Middle East Energy Shock Could Leave Developing Economies Deeper in Debt
A UNDP policy brief warns that the economic and social effects of military escalation in the Middle East are expected to persist despite a memorandum of understanding between Iran and the United States. Governments have cushioned households and firms through subsidies, tax cuts and price controls, but the fiscal cost is rising sharply, especially for developing economies already facing debt pressure.
The military escalation in the Middle East may have entered a less volatile phase, but its economic aftershocks are still moving through developing economies. A UNDP policy brief, titled Military Escalation in the Middle East: Cushioning the Global Shock, warns that the conflict's energy, fiscal and social costs are expected to endure despite a memorandum of understanding between Iran and the United States.
Governments have responded with fuel subsidies, tax cuts, price caps, strategic stock releases, emergency procurement, export restrictions, demand-management measures and fuel switching. These interventions have helped reduce the pass-through from international oil and gas prices to domestic retail prices, but UNDP warns that the cushioning is uneven and costly, with low- and middle-income countries having far less fiscal and financial room than advanced economies and large emerging markets.

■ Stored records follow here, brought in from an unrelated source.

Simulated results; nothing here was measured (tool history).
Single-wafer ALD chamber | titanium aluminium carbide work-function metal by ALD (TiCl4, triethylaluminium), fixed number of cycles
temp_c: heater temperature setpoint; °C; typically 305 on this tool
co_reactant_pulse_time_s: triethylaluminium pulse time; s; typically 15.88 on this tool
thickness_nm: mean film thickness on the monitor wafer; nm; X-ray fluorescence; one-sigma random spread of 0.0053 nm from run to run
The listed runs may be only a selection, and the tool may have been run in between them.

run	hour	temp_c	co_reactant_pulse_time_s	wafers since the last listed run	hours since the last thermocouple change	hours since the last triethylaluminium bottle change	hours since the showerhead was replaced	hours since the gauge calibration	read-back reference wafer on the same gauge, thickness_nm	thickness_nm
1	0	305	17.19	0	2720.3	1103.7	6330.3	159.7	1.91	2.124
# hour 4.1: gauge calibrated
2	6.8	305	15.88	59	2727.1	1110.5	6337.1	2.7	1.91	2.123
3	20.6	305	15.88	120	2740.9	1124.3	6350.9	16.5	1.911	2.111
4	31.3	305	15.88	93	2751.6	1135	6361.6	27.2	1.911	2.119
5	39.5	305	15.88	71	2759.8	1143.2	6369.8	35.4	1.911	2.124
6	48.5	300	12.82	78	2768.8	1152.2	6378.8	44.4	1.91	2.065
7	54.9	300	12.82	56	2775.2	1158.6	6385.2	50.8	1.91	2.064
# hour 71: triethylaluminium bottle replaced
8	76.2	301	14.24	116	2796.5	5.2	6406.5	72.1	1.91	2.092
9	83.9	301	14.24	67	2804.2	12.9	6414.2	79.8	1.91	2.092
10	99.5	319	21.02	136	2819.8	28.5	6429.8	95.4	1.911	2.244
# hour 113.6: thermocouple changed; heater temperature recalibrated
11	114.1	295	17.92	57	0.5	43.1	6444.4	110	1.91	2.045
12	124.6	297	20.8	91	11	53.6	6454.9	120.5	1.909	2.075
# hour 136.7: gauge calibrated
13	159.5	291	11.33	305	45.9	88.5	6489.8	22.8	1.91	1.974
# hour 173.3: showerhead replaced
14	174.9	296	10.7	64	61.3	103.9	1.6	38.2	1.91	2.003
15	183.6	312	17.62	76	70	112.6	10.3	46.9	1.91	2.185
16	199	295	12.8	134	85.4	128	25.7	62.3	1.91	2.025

The Crisis Is Cooling, but the Costs Are Not
The immediate social damage has been partly contained because governments absorbed some of the shock. Without intervention, higher fuel and food prices could have pushed many more households into hardship almost immediately. But cushioning the shock does not make it disappear. It shifts part of the burden from consumers to public budgets, state-owned enterprises and national balance sheets. For wealthier countries, that may be painful but manageable. For poorer and debt-stressed economies, it can mean deeper deficits, rising borrowing needs, weaker foreign-exchange buffers and less room for health, education and long-term development spending.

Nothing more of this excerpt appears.